The book opens with a lengthy essay by Wright himself giving a fresh articulation of his thesis. He delves into passages like Deuteronomy 27-33, with its sequence of sin-exile-restoration, and the great prayers of Daniel 9 and Nehemiah 9, as well as other literature from the Second Temple period like the Dead Sea Scrolls, all in order to demonstrate that many Jews saw themselves as continuing to live in a state of exile, even though a large number of them had geographically returned to the land of Israel (21-22). Turning to his critics, Wright asks:
Would any serious-thinking first-century Jew claim that the promises of Isaiah 40-66, or of Jeremiah, Ezekiel, or Zechariah, had been fulfilled? That the power and domination of paganism had been broken? That YHWH had already returned to Zion? That the covenant had been renewed and Israel’s sins forgiven?… Or—in other words—that the exile was really over? (35)

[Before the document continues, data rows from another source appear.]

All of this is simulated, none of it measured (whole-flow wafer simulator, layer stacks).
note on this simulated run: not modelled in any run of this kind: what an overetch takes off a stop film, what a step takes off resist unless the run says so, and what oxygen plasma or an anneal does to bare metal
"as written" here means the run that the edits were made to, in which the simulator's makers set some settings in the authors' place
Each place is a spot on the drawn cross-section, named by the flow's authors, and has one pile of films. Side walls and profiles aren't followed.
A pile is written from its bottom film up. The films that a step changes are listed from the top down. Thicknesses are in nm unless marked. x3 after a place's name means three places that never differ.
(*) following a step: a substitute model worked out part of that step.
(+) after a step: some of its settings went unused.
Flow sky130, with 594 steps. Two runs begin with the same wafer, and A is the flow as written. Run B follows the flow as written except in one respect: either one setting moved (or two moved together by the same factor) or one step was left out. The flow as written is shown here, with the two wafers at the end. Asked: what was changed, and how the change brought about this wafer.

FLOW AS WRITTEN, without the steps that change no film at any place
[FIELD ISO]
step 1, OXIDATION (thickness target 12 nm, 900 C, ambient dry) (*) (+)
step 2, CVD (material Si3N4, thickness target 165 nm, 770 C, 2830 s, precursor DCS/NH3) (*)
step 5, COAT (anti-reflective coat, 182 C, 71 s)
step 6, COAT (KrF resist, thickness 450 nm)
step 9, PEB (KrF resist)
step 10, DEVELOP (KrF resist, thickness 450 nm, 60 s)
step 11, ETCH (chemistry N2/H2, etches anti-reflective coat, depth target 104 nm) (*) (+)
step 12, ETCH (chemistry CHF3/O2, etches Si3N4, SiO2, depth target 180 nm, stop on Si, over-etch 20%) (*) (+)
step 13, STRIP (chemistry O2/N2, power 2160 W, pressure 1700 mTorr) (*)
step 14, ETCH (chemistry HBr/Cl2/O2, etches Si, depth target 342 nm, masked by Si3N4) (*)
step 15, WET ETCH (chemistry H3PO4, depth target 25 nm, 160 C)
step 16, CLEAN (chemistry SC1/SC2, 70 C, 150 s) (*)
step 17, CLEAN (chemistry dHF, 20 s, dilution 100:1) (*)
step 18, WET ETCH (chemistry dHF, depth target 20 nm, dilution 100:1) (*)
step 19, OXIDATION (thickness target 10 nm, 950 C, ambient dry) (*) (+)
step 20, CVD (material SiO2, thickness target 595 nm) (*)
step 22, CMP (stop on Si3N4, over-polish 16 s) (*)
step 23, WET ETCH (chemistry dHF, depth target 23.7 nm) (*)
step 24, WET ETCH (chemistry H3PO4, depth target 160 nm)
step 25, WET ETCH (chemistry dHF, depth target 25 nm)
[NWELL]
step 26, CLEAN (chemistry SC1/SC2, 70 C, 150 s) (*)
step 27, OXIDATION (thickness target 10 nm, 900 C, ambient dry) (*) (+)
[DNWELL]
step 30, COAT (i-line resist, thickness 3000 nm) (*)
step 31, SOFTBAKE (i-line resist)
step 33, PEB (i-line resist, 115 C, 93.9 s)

The anticipated answer is clearly in the negative. For Wright, remembering this backdrop is important for understanding Jesus’ “kingdom of God” language. When Jesus told stories about the kingdom and even declared that it was at hand (Mark 1:15), Wright sees this language as thereby also announcing that “the real return from exile for the people, and the real return of YHWH to Zion” were finally happening (45-46). Using language strongly familiar for those who have read his other books (especially The Day the Revolution Began), Wright ends by characterizing Paul as a man deeply convinced that Jesus’ life, death, and resurrection had finally brought the long period of exile to an end, inaugurating creation’s long-awaited renewal by God (62,80).
The responses included in this book come from a wide range of figures, including the distinguished Old Testament theologian Walter Brueggemann and New Testament scholars like Scot McKnight and Timo Eskola. As in any good conversation, the participants engage with Wright in a spirit of both appreciation and critique. Some build on the foundation of his work and attempt to go beyond it, while others spend significant time questioning parts of his proposal that they find to be problematic. Unfortunately, there isn’t time to work through each and every response essay, as interesting as that would be. Nevertheless, I want to bring up a few of the ones that I found to be especially intriguing additions to the discussion.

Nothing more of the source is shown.